[<prev] [next>] [<thread-prev] [thread-next>] [day] [month] [year] [list]
Message-ID: <20100503204818.7b801f43@infradead.org>
Date: Mon, 3 May 2010 20:48:18 -0700
From: Arjan van de Ven <arjan@...radead.org>
To: Thomas Renninger <trenn@...e.de>
Cc: Willy Tarreau <w@....eu>, Pavel Machek <pavel@....cz>,
linux-kernel@...r.kernel.org, akpm@...ux-foundation.org,
mingo@...e.hu, peterz@...radead.org, tglx@...utronix.de,
davej@...hat.com, cpufreq@...r.kernel.org, riel@...hat.com
Subject: [PATCH 8/7] cpufreq: make the iowait-is-busy-time a sysfs tunable
On Tue, 27 Apr 2010 13:39:34 +0200
Thomas Renninger <trenn@...e.de> wrote:
> On Friday 23 April 2010 06:08:19 pm Arjan van de Ven wrote:
> > On Fri, 23 Apr 2010 10:50:10 +0200
> > Thomas Renninger <trenn@...e.de> wrote:
> > Especially on battery, users will appreciate some minutes
> >
> > > of more battery lifetime and do not care about some ms of IO
> > > latencies.
> >
> > the assumption that power doesn't matter on AC is a huge fiction
> > that any data center operator would love to get out of everyones
> > head as quickly as possible.
>
> Have I said power doesn't matter on AC?

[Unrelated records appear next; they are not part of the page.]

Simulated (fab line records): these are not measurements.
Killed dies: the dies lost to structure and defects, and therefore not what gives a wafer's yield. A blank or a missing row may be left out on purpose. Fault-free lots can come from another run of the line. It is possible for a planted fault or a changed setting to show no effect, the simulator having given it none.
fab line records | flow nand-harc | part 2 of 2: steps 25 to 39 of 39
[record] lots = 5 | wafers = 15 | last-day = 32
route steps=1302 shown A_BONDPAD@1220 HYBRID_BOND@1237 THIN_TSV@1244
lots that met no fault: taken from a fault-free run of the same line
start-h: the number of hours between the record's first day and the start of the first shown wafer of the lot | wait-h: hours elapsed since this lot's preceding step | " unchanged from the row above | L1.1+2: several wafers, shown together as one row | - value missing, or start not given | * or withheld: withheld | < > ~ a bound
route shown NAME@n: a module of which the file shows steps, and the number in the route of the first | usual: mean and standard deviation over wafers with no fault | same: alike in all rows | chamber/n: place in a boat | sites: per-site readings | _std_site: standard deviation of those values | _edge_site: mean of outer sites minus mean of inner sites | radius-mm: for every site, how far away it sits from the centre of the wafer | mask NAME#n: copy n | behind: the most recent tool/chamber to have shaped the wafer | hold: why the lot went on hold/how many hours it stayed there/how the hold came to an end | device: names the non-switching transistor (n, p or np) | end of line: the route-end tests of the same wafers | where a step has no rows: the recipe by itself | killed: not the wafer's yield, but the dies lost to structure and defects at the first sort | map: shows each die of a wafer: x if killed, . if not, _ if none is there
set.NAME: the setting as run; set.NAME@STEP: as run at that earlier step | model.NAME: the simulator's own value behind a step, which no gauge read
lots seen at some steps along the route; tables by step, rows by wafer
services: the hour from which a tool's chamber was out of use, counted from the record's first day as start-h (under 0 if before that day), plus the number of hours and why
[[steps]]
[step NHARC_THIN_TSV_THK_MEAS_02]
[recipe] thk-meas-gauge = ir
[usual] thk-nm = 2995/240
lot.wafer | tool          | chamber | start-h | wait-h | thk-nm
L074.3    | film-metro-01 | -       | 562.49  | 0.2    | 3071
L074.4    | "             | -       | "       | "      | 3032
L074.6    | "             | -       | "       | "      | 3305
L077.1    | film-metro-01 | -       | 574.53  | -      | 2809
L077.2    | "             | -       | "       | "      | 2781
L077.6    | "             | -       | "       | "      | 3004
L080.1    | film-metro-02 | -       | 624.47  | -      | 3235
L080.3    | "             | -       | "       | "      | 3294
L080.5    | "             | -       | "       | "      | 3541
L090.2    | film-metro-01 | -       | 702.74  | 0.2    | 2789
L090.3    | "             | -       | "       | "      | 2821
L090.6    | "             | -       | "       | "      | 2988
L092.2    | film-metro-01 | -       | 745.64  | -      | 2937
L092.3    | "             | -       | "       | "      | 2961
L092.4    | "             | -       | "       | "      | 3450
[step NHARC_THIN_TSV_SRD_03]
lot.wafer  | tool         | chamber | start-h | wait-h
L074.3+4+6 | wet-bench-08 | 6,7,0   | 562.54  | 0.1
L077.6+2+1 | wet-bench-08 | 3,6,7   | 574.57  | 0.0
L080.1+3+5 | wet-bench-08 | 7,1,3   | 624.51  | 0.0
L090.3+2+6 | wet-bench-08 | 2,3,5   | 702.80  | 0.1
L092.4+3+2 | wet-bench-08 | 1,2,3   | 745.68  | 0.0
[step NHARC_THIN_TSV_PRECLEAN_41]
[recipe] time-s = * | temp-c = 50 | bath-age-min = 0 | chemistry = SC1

> Do you agree that a datacenter has different performance vs power
> tradeoff demands as a battery driven mobile device?
>
> Back to the topic:
> As you did not answer on my (several) sysfs knob request(s), I expect
> you agree with it and will add one.
>
yup it makes sense to have a sysfs knob with a sane default value
From: Arjan van de Ven <arjan@...ux.intel.com>
Subject: [PATCH] cpufreq: make the iowait-is-busy-time a sysfs tunable
Pavel Machek pointed out that not all CPUs have an efficient idle
at high frequency. Specifically, older Intel and various AMD cpus
would get a higher power usage when copying files from USB.
Mike Chan pointed out that the same is true for various ARM chips
as well.
Thomas Renninger suggested to make this a sysfs tunable with a
reasonable default.
This patch adds a sysfs tunable for the new behavior, and uses
a very simple function to determine a reasonable default, depending
on the CPU vendor/type.
Signed-off-by: Arjan van de Ven <arjan@...ux.intel.com>
---
drivers/cpufreq/cpufreq_ondemand.c | 46 +++++++++++++++++++++++++++++++++++-
1 files changed, 45 insertions(+), 1 deletions(-)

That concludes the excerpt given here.